- iaindryden1
what forms us?
The gardens at Killerton House never fail to lift my soul. It’s not just the land falling in waves of trees cut into by sweeping lawns bordered by an array of stunning flowers, nor that arboretum capping the stunning site. It is the lightness, you feel yourself wafting through the perfect arrangements of trees from around the world, charmed by the well tended surprises such as the Alpine nook cut in to the hillside, or the delight of the bear’s hut, a wooden construct to ignite the minds of children aged from three to ninety three.
Add to this imagination. I see her drifting through this artful landscape, stopping here to take in the astounding views over towards Exeter, hugging that soft barked sequoia, climbing this ancient yew, loosing herself amongst the magnolias, dancing down the vale of Himalayan deodars. Her creative, sensitive yet incisive mind, I now realise, was partly formed by gardens such as these, for her family lived between this stately home and Bicton Park near Budleigh Salterton which is now an agricultural college.
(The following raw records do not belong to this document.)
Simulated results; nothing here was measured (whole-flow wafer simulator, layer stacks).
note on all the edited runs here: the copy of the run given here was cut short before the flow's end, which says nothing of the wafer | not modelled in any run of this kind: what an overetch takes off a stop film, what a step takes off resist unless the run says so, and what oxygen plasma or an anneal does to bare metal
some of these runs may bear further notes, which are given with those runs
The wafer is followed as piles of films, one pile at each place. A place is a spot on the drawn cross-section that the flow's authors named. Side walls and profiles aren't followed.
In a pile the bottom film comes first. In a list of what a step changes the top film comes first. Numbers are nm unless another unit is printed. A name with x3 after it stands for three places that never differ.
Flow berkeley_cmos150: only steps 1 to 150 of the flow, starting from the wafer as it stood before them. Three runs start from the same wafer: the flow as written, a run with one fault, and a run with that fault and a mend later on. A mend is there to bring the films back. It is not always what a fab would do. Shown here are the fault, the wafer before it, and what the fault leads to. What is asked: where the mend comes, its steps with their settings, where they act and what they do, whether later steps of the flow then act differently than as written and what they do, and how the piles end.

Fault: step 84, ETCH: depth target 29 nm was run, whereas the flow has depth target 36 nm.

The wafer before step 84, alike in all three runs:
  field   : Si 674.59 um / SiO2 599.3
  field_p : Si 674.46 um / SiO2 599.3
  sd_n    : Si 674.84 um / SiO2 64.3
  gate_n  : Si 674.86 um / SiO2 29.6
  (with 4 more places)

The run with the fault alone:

Though she was a faint figure in my life, a sparkling presence each time I visited my great-aunt Diana, Naomi was somebody I now wish I had been more aware of. But Diana dominated. And after all, it was Diana, not her lover, whom I had gone to visit. After a polite half hour in her presence, Diana never failed to comment on my ineptitudes, the way I’d driven up to the house she had built for them both, that I was scatty (true) and so many more truths about me, and it only stopped half an hour before I was due to leave a few days later.
It was this trait of hers which often caused a telephone call from Diana, asking us to drive over to their hidden corner of Somerset and shop for her, because she’d once again been banned from every shop in town. “I simply don’t know how to talk to people,” Diana admitted. She had been bought up to bark at us plebs, that’s the way the aristocracy of that period mostly were. My cold father was the same. Naomi, like my mother, was an exception and they both got on well, for unlike Diana, they shared a love for literature. My mother, who had turned from the extensive comforts offered by her own old family when she divorced my violent, arrogant entitled father, transliterated Shakespeare for the kids she taught in the African bush. But Namoi was the star. Naomi translated over 30 famed books from Russian and the Scandinavian languages.
We are influenced, as we develop, by our immediate surroundings. It was Killerton, I am convinced, which moulded Naomi’s mind. Those drifting scapes of planting dreamily arranged yet brimming with botanical detail of which her family would have made her aware as her mind formed. Diana’s father loved racing his collection of extraordinary cars and she spent her childhood fixing them with him. It was how she met Naomi. They were Land Girls during the War against Hitler, Diana driving, repairing, manhandling, Naomi plucking the crop. They moved in to the convoluted hills tucked behind Minehead, because the locals accepted without reacting, the female couples of a certain standing, who moved there in the 1950s. Diana wore men’s Tweed, men’s shoes and had a deep voice; Naomi loved soft floral dresses. All ofDiana’s friends whom I got to know over the years, were gay women.
It is little wonder that tough gangs are mostly formed in the rough city streets such as those I once worked in. That I was often attacked, even though the youth liked me, was part of the way things were. Architects are waking up to the effect their stark modern developments have had on the minds of those growing up in an impersonal environment where nothing natural or artistic exists. Where lines are dead straight, functional. Where concrete and glass dominate. Where a continual echoing and ricochet distorts each and every sound. No wonder the voices of such people are generally sharper than the softer voices of country folk.
If only the genius which created Killerton and Bicton stunning grounds could be applied to living blocks around the world, for most of us live in urban environments. No wonder there is such a huge disconnect from nature, from Global Warming, for we fill our depleted natural existences with distractions created by ourselves - clothes, stuff, endless consumerism. Yes, these can be wonderful, but it is time to stop our self-obsession and think and react and find a way to shift our economies from consumerism and back to a sustainable cohabitation with the natural environment. Each of us, though we grew up in tight little city quarters, is, if we act in unison, powerful. We can redesign our immediate environments to nourish, so that we have no emptiness to fill with junk. There really is no time like the present. Act, we must.